Skip to content

[DRAFT LFX] Refactor Webhook Certs to Secrets & Persist Network Allocations via CRD#231

Open
ballista01 wants to merge 1 commit intoopenkruise:masterfrom
ballista01:feature/webhook-network
Open

[DRAFT LFX] Refactor Webhook Certs to Secrets & Persist Network Allocations via CRD#231
ballista01 wants to merge 1 commit intoopenkruise:masterfrom
ballista01:feature/webhook-network

Conversation

@ballista01
Copy link
Member

Addresses:

Motivation / Problem Statement:

This PR tackles two key challenges to enhance the robustness and scalability of the Kruise Game controller manager:

  1. Webhook Certificate Management for High Availability: In a multi-replica kruise-game-controller-manager deployment, each replica generating its own self-signed certificate can lead to TLS verification errors (x509: certificate signed by unknown authority). This occurs because the Kubernetes API server, when calling the webhook service, might be routed to different pods with different, untrusted CAs.
  2. Network Allocation Persistence for Controller Scalability (Issue [feat] Kruise Game Multi-Replicas Migration #220): Currently, network port allocation information within cloud provider plugins (e.g., for NLB/CLB ports) is often cached in memory. This makes the controller stateful, prevents safe multi-replica deployments (due to inconsistent caches), and can lead to allocation data loss upon controller restarts.

Proposed Changes:

This PR introduces the following key changes:

  1. Webhook Certificate Management via Kubernetes Secrets:

    • What: The webhook certificate generation and storage mechanism has been refactored from a purely filesystem-based approach (FSCertWriter) to using a SecretCertWriter. This new writer ensures that the TLS certificate and private key for the webhook server are generated and stored within a Kubernetes Secret (e.g., webhook-server-cert in the kruise-game-system namespace).
    • Why:
      • Consistency: By sourcing the certificate from a single, shared Secret, all replicas of the kruise-game-controller-manager will use the exact same TLS certificate. This allows the Kubernetes API server's caBundle (for the webhook configurations) to consistently trust all webhook server instances.
      • Foundation for HA: This is a prerequisite for running multiple webhook server replicas reliably.
      • Cloud-Native Storage: Secrets are the standard Kubernetes way to store sensitive data like TLS certificates.
  2. Introduction of NetworkAllocation CRD for Port Persistence:

    • What: A new Custom Resource Definition, NetworkAllocation (game.kruise.io/v1alpha1), has been introduced.
      • NetworkAllocationSpec defines the desired allocation, including LbID, Port, Protocol, and a PodRef linking to the Pod that owns the allocation.
      • Cloud provider plugins (initially JDCloud NLB and TencentCloud CLB) have been modified to:
        • Create a NetworkAllocation CR instance when a port is successfully allocated to a Pod.
        • Delete the corresponding NetworkAllocation CR when the port is deallocated.
    • Why:
      • Durability: Persists vital port allocation state beyond the controller's memory, preventing loss on restarts.
      • Observability: Allows administrators and other components to inspect current port allocations using kubectl get networkallocations.
      • Step towards HA (Issue [feat] Kruise Game Multi-Replicas Migration #220): Moves critical state out of individual controller replica memory, which is essential for enabling safe multi-replica deployments of the controller manager. Storing this information in CRDs leverages Kubernetes' own extensibility and storage (etcd) as a first step, reducing immediate external dependencies for this persistence layer.

Key Benefits:

  • Improved reliability and trustworthiness of webhook TLS, especially in preparation for multi-replica deployments.
  • Enhanced durability and observability of network port allocations made by cloud provider plugins.
  • Provides a significant architectural step towards full multi-replica high availability for the kruise-game-controller-manager.
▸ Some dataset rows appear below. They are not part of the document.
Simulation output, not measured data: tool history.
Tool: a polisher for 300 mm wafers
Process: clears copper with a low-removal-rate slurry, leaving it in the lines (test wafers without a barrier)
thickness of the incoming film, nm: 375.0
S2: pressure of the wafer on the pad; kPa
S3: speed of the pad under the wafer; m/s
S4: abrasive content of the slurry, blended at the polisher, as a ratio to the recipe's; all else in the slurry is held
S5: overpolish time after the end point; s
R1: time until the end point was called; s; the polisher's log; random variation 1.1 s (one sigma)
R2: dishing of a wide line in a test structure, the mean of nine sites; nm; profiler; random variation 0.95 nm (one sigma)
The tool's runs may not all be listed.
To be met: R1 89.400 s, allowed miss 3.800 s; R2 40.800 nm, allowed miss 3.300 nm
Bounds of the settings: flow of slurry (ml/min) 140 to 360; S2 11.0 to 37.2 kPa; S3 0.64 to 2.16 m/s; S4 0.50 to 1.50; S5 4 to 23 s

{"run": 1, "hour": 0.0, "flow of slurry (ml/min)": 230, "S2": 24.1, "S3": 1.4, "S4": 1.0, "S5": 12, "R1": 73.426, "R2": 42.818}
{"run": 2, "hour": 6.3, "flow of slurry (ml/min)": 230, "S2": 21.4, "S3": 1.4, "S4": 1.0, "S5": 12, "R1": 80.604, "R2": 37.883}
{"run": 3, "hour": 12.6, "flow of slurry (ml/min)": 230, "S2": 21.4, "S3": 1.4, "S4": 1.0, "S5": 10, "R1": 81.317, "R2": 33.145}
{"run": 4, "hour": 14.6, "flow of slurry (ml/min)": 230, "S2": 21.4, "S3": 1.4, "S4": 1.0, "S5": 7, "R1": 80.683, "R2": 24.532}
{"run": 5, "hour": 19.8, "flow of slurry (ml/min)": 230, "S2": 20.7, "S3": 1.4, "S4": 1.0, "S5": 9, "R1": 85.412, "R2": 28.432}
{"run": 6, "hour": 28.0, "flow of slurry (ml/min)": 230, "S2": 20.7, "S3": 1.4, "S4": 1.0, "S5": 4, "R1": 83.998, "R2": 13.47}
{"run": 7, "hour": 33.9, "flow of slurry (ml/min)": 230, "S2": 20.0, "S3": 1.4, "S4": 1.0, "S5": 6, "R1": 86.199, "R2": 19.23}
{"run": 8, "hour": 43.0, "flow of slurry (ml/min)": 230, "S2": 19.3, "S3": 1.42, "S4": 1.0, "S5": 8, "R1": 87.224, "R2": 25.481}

Limitations and Known Issues (Work in Progress):

  1. Network Allocation Decision Logic (Multi-Replica Safety):

    • While this PR successfully persists the results of port allocations using the NetworkAllocation CRD, the port allocation decision-making logic within the cloud provider plugins (e.g., the in-memory c.cache in jdcloud/nlb.go and tencentcloud/clb.go) is not yet fully multi-replica safe.
    • In a multi-replica scenario, controllers might still make allocation decisions based on their potentially stale local in-memory caches, which could lead to port conflicts or inefficiencies. This PR focuses on persisting the outcome as a foundational step.
  2. NetworkAllocation CRD Scalability:

    • The current implementation creates one NetworkAllocation CR per allocated port. For Pods requiring numerous ports or in large-scale deployments, this could result in a high volume of CRs, potentially impacting API server and etcd performance.
  3. Certificate Lifecycle Management:

    • The SecretCertWriter ensures consistent certificate generation and storage in a Secret. However, for full lifecycle management, including automated rotation and integration with trusted CAs (like Let's Encrypt), further integration with a tool like cert-manager would be beneficial.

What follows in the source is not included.